Buying your first telescope
How to Choose a Telescope for Starters
So, you’ve decided to take the plunge and buy a telescope – congratulations! Astronomy can be a life long pleasure, with the right equipment. But what to buy? There’s more equipment out there than ever before. This article will attempt to make some sense out of the seemingly huge selection of scopes.
Before examining the different telescopes available, it’s worth knowing the basics of how they work.
Types of Telescopes: Refracting Telescopes
A refracting telescope (also called a refractor telescope) is a type of optical telescope that uses a lens as its objective to form an image. The refracting telescope design was originally used in spy glasses and astronomical telescopes but is also used for long focus camera lenses. Refractors gather light with an objective lens at one end and focus the light at the eyepiece at the other end. The refractor is a sealed tube. It has an objective lens at one end that concentrates the light into the eyepiece at the other end. This design normally gives a slightly better image of the planets and the moon. A 60mm refractor is a good starter scope.
Types of Telescopes: Reflector Telescopes
A reflector uses a large primary mirror and a smaller secondary mirror to bounce the incoming light through to a lens. It has the advantage of being relatively cheap to produce (and therefore buy). This means your budget will stretch to a telescope with a wider aperture when buying a reflector. A reflector will be better at picking out dimmer objects such as distant galaxies or nebulae. A 4.5 inch reflector is a decent size starter scope.
Aperture: The Telescope’s Most Important Specification
The most important aspect of any telescope is its aperture, the diameter of its main optical component, which can be either a lens or a mirror. A scope’s aperture determines both its light-gathering ability (how bright the image appears) and its resolving power (how sharp the image appears). The bigger the aperture, the sharper and brighter the view will be.
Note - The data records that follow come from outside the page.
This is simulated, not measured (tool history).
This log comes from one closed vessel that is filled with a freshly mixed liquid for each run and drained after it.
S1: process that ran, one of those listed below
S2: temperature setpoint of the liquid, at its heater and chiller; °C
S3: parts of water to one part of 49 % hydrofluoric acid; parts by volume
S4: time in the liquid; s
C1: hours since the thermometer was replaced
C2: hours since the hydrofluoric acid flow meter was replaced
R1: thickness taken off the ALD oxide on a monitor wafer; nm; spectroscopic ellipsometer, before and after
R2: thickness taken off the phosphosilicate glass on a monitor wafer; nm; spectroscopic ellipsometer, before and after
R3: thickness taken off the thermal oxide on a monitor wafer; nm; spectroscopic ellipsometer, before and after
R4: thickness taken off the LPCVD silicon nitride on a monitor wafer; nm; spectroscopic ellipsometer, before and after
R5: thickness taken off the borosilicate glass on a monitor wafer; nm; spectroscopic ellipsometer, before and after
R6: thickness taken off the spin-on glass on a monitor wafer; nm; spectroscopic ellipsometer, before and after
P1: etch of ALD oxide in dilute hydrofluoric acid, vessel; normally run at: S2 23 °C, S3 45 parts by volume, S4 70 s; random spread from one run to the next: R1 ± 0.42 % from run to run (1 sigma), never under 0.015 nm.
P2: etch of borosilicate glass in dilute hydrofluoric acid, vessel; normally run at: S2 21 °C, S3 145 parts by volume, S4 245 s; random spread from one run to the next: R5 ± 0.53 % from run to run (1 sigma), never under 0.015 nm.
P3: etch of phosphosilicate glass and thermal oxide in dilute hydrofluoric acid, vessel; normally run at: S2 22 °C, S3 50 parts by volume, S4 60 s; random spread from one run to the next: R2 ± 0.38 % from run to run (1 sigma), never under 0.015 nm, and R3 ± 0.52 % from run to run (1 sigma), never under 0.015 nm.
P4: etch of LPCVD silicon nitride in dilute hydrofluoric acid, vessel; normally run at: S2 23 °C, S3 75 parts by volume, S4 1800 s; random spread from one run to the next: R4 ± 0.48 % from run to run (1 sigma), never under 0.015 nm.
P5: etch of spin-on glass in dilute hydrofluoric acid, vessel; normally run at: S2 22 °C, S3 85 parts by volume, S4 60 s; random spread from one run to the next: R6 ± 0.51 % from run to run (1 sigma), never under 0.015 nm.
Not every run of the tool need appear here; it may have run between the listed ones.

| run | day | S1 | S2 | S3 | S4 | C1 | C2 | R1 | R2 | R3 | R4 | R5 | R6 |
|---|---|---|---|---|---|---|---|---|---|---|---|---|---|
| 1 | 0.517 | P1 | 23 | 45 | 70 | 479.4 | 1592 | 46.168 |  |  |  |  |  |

If a telescope’s aperture is its most important spec, its focal length comes next. Say you have two telescopes with the same aperture but different focal lengths. The one with the longer focus (that is, a higher-numbered f/ratio) will generally lend itself better to high-magnification viewing. (The f/ratio is just the focal length divided by the aperture.) One reason: you can stick with longer-focus eyepieces, which are easier to use, especially for eyeglass wearers. Another reason: “fast” objectives, those with low f/ratios, are harder to manufacture well, and thus they tend to make fuzzier images unless you’ve paid a premium for top-quality optics.
A bigger aperture allows you to use more magnification. You can actually make any telescope provide any magnification at all (just by changing eyepieces), but without large aperture, high magnification is worthless – it just shows a blurry, dim mess. A telescope that can only be pushed to 50x (50 times magnification) before the view goes blurry will reveal Jupiter’s moons, Saturn’s rings, and some detail in the brightest star clusters, nebulae, and galaxies. But to discern Martian surface features or to see both members of a tight double star, you really would like to have sharp views at 150x or more.